Launching EEAS at Surrey Sociology: Embedding Employability via Assessments in Sociology

By Ranjana Das and Emily Setty

Surrey Sociology is delighted to announce that Ranjana Das and Emily Setty have won funding from the Faculty of Arts and Social Sciences to undertake a multi-disciplinary, staff-student collaboration – EEAS – Embedding Employability via Assessments in Sociology.

EEAS is a project proposing to conduct a rapid set of targeted activities to review, signpost, and construct assessments to embed employability into the curriculum across all programmes within the Department of Sociology. Outside of actionable benefits for the undergraduate degrees in the department, EEAS will generate a ‘toolkit’ of guiding principles and lessons learnt for wider use for embedding employability into the curriculum in the social sciences more broadly.

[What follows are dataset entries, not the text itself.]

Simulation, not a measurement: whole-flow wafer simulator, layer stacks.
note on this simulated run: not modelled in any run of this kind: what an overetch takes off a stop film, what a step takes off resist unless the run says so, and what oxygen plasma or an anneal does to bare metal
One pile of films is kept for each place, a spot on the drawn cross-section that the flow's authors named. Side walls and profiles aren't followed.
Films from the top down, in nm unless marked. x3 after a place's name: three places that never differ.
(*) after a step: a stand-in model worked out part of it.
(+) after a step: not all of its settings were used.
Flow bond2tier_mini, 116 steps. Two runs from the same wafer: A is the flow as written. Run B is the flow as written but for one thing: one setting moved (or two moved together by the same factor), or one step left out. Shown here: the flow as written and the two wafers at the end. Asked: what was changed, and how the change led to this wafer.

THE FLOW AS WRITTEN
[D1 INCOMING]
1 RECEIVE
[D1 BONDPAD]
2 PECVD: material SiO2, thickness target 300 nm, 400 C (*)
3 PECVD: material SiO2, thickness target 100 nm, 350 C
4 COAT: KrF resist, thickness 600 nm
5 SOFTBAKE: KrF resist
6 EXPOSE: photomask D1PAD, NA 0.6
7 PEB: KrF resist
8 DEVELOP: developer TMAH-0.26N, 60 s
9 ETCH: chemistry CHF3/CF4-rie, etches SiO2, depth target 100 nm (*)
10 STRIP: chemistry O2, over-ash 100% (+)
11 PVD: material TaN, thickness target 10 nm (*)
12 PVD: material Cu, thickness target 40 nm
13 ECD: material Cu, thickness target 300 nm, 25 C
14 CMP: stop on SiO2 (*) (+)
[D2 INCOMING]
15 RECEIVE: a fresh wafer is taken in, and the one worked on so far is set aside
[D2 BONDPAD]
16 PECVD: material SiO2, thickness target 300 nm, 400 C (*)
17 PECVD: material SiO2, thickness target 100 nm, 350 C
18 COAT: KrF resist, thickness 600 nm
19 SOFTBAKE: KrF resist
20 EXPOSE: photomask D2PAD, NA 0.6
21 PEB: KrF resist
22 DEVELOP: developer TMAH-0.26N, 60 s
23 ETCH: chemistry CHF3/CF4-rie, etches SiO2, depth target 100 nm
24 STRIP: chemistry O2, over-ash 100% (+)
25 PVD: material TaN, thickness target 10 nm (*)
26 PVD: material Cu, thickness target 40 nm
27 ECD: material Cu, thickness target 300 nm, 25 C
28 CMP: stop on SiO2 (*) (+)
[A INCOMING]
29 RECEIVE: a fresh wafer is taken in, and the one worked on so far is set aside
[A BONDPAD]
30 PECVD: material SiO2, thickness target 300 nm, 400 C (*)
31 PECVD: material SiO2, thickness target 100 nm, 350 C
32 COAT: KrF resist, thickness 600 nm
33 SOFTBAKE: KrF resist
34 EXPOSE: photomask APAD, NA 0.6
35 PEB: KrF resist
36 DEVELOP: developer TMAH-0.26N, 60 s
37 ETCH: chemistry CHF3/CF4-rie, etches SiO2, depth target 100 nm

In collaboration with students, programme directors and the departmental assessments workgroup, EEAS will produce:

  • A review of existing assessments across the three degrees to flag out ones which meet our employability goalposts “as is”.
  • An identification of “nearly-there” assessments which could be tailored and targeted to meet employability goalposts.
  • Development of new employability-enhancing assessments in “trial” modules – one in each degree, or in cross-disciplinary modules.

This process will result in:

  • A “ladder of employability” for each of our undergraduate degrees.
  • An end-of-project toolkit and summary of lessons learnt and key action points and take away points for broader use outside of the department.
  • An EEAS website embedded within the Department of Sociology website showcasing the development of the project and project outputs via mixed media content.

Das and Setty have planned to undertake this exercise in line with the Surrey Education Strategy and NSS goalposts on feedback, assessments and employability. They will involve students in the design, review and evaluation, including actively reviewing the curriculum and identifying where employability can be embedded/enhanced within assessments. EEAS is fundamentally a multidisciplinary endeavour, across Sociology, Criminology and Media and Communications with a close focus on enhancing learning and teaching with an eye to graduate futures in the contemporary world.